Hi,
Our company develops huge insurance application with tens of thousands Natural objects mainly concentrated in one library. Our Natural Server is Unix machine. Currently all our 100 developers work with the Server via SPoD. We are considering to deploy NaturalONE along with SVN. We’d like to implement local mode with private libraries and ability of parallel development.
How should I populate my SVN repository the first time? How can I eliminate line numbers in the source code during the first import? Which control files must be imported along the sources?
Developing the next application release or making bug fixes our developers usually modify a few sources per task. How may they open projects for these tasks to work on them independently and in parallel? How should we set up simultaneous SVN commiting of the changed sources and their update in the Natural Server?
Where can I find some real life examples of integration between NaturalONE and Subversion and best practice advise (except for PDF “Using NaturalONE” that I know by heart:-) )?
Your assistance and advise will be greatly appreaciated!
Alexander Molodetsky,
Configuration Management Expert,
Migdal Technologies, Israel.
Email alexandm@migdal.co.il
Wolfgang, thanks for your information! But what about the second part of my question? How new projects can be opened in NaturalONE if our application library contains a huge number of objects? Is there any way to avoid the full directory (library) checkout each time a user must change a few sources? Do we have to have the sources in two places - SVN AND Natural Server? If the answer is “yes” how to simultaneously update them in both places? If the answer is “no” how to debug and build project (I mean option “Download from server” for “Handling the missing objects”)?
With regards,
Alex Molodetsky,
Configuration Management Expert,
Migdal Technologies,Israel,
Email: alexandm@migdal.co.il
The post commit hook we set up fires with every commit. We store Natural source and Natural for Ajax page layouts, and files associated with the page layouts in SVN. We do not use this instance of SVN for anything else.
The post-commit hook uses java code to parse the SVN output to identify the page layout components that changed and copy them to the web server. The SAG WAR deployment ANT deployed the entire package. This was entirely to slow for our liking.

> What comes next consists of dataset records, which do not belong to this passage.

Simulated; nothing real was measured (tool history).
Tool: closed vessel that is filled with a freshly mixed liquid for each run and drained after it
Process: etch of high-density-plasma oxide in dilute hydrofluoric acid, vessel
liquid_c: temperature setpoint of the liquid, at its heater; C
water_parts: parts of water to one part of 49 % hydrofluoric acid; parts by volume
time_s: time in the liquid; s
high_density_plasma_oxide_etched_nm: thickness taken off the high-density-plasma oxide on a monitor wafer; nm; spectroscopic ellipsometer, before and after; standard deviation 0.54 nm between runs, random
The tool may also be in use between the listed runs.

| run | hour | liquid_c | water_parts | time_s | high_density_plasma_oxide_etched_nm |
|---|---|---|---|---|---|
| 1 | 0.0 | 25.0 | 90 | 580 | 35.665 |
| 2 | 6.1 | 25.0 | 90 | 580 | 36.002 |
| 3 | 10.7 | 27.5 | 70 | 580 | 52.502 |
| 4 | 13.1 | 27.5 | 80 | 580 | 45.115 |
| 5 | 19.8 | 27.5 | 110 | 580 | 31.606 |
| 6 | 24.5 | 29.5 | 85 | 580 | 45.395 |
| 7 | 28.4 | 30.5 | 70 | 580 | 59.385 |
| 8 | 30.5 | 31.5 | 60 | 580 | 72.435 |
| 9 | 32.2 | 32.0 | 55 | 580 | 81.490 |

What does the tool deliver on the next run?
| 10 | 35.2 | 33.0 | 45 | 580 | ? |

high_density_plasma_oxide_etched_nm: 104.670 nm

After Java does its thing, the SAG Natural ANT handles identifying what Natural source changed then sends it to the server. The Natural ANT can be configured in a number of different ways (compile only changed code, compile dependencies, compile all). We chose to only compile changed code and worry about dependencies manually. The Natural ANT is sometimes a little slow for our liking but for now it is ensuring that the source we commit in SVN gets sent up to the production server.